How does the resistor at the tail act as a current source in a differential pair?

An ideal current source has infinite output impedance (i.e. \$dV/dI = \infty\$). A real current source is equivalent to an ideal current source in parallel with some finite output impedance Ro.

A current source in parallel with a resistor is equivalent to a voltage source in series with a resistor (source transformation).

schematic

simulate this circuit – Schematic created using CircuitLab

So the long-tail resistor in your circuit is just a non-ideal current source.

schematic

simulate this circuit

In the traditional vacuum tube version, V- would be a very large voltage and Re would be a very large resistance, so that the resulting current was correct but it was closer to the ideal of infinite resistance.


First of all, the 'tail' resistor is a current sink, not a source. No need to get into semantics over this.

In many low cost designs resistors are used with the understanding that they limit dynamic range by not regulating the current, which also limits the working voltage range. The constant current sink you saw in the first version is typical of op-amps and other IC's where it is easy to implement current sources and sinks all over the place. Being on the same die helps a lot to avoid temperature drift and external noise. A medium value resistor in the 10K to 50K is treated as if it were a current sink, because so little current flows to begin with. It cannot be more than the sum of Q1 current and Q2 current.

However, for boards made with discrete parts it becomes a tyranny of numbers, because each source or sink must be made with temperature stable parts. Special 5 pin dual transistors can be used as differential inputs or current mirrors, but it starts to consume space and drives up the cost.

Yes there are amplifiers made by Crown and Cerwin Vega that are built like that, but they are thousands of dollars each, just to get a 70V/uS slew rate and 130dB dynamic range, for 500 to 5,000 watts.

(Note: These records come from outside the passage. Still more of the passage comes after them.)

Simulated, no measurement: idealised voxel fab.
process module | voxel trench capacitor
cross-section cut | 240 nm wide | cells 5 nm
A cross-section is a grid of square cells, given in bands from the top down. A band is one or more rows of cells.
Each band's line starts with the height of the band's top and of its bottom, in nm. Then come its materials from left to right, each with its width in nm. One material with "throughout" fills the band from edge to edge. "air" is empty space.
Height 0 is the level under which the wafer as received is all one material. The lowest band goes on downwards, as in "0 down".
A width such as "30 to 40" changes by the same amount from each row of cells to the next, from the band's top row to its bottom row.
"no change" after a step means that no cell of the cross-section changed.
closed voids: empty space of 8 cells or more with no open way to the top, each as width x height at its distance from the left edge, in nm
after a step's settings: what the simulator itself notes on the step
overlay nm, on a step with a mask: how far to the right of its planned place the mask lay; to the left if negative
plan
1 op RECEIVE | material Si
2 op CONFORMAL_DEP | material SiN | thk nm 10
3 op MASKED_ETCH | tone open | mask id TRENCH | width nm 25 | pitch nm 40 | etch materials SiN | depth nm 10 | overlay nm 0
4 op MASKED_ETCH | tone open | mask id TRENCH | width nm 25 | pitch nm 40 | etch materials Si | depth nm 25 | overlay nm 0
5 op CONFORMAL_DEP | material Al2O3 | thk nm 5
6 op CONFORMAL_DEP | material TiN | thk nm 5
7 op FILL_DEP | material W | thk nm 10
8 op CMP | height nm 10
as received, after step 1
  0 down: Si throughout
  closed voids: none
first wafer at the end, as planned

It comes down to cost vs. required or mandated performance. In IC's it is easy to just lithograph all the extra goodies that make an excellent op-amp or other analog IC.

Note that many RF IC's in the GHZ range avoid current sinks or sources as they have more capacitive loading then a resistor, but they usually consume more current than audio IC's or slow micro-power IC's.


The resistor keeps the tail current fairly constant, constant enough.

If the magnitude of V- is much more than the of Vin range, then the current is fairly constant indeed.

There is a common mode gain, RC/2RE, but it's much smaller than the differential gain, RC/2(Qx intrinsic Re), and for many purposes, this degree of CMRR is sufficient.

You'll notice there's no resistor used between Q1/2 emitters to reduce the differential gain, so this gain stays very high. Where this degeneration is used, the CMRR is much less, and a current source may be used in the tail to increase it again.